If the key DhcpConnForceBroadcastFlag does not exist, use the Edit menu, point to New, and then click DWORD (32-bit) Value. In the New Value #1 box, type DhcpConnForceBroadcastFlag, and then press ENTER. _If the key exists, skip this step_.
Right-click DhcpConnForceBroadcastFlag, and then click Modify.
In the Value data box, type 0, and then click OK.
Close Registry Editor.
_NOTE: You should do this for each and every GUID subkey._
NOTE2: (GUID) is a mnemonic for the individual subkeys, the actual text "GUID" does not appaer.

The only program I'm aware of that currently relies on IPv6 is the new Windows Meeting Space. The first 2 changes will cause that program not to work - but will leave all of your normal (IPv4) connections unaffected. If it causes problems that you can't overcome, simply revert back to the original settings.


----------



## TerryNet (Mar 23, 2005)

Possible causes, some of which you've already checked out, include
Router's Dhcp server disabled,
bad port on the router,
bad cable,
bad NIC or motherboard,
incorrect or corrupted ethernet driver,
3rd party firewall (internet security) blocking even Dhcp.


----------



## adam.jaffrey (Apr 27, 2008)

After exploring nearly every option available to me I have established that:
The router port is ok as I checked other ports.
The cable I'm using is fine as I've used my brother's computer with my cable which works.
The motherboard, ethernet port and my drivers are fine as a friend of mine tried my PC on his router and it worked fine.
I have no 3rd party firewalls installed, and I've even tried disabling windows defender.
There is obviously some issue with my computer's connectivity with my router.

*HOWEVER...*
I have fixed the problem!
After some more testing and playing around with my PC and also my router, I tried disabling my router's DHCP server and setting a static IP address for both my PC and my brother's PC. It worked. Interesting how it worked this time setting a static IP address as I had already tried this with no success - so the overall solution was disbling the DHCP server on my router.
So my internet, and network is working!
So what does this mean for my router? Is the DHCP server broken? And do I need a new router?


----------



## TerryNet (Mar 23, 2005)

There are some known issues between Vista and some routers. The known fixes are carefully described in JohnWill's post #6. If these fixes do not work for you then there probably is just some strange incompatibility between your specific router and specific NIC.

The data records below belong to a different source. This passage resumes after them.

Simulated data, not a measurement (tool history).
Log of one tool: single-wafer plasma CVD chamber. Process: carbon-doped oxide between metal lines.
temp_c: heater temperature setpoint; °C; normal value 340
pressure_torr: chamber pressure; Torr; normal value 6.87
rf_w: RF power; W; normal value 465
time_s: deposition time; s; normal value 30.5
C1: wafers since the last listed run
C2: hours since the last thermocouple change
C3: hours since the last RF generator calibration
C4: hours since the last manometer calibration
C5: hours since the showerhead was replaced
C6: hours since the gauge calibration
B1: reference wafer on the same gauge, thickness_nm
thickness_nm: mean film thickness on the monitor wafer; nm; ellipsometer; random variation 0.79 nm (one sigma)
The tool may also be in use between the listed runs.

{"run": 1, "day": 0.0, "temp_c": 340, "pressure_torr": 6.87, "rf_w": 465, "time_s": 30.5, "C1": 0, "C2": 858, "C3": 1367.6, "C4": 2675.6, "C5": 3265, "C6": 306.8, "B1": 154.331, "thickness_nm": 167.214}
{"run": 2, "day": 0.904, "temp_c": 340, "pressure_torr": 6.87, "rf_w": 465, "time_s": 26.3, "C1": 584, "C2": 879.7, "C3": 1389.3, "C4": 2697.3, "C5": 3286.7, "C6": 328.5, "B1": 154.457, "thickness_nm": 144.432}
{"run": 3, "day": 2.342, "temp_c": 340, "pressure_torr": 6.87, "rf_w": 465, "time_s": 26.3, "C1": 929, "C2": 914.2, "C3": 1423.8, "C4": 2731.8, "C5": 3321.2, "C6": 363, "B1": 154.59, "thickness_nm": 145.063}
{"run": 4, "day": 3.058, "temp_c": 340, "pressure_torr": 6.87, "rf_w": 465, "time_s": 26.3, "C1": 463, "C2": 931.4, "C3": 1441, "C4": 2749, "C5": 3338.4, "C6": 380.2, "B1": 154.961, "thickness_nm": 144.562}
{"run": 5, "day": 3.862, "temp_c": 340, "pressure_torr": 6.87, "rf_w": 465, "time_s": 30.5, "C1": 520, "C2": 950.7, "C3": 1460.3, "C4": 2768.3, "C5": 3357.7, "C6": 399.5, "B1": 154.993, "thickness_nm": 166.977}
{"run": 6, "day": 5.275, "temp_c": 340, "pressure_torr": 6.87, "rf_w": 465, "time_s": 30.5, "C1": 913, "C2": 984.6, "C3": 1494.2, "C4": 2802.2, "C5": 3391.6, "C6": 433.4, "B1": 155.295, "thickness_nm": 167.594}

You can enable the Dhcp server on the router and allow everybody else to connect with dynamic addresses. Just make sure that the IP you assign is outside the Dhcp server's address range. For example, if router has LAN address 192.168.2.1 and the Dhcp assigns 192.168.2.2 through 192.168.2.100, you can manually assign any address 192.168.2.101 through 192.168.2.254.


----------



## adam.jaffrey (Apr 27, 2008)

Yes, well I tried all of the fixes suggested to me and none of those worked to fix the problem - so either there is some strange incompatibility, or is there a possibility that my router is not working correctly.
And yes I turned the DHCP server back on and assigned my static IP outside it's range and was able to connect to it!
Thanks for you help guys, much appreciated.


----------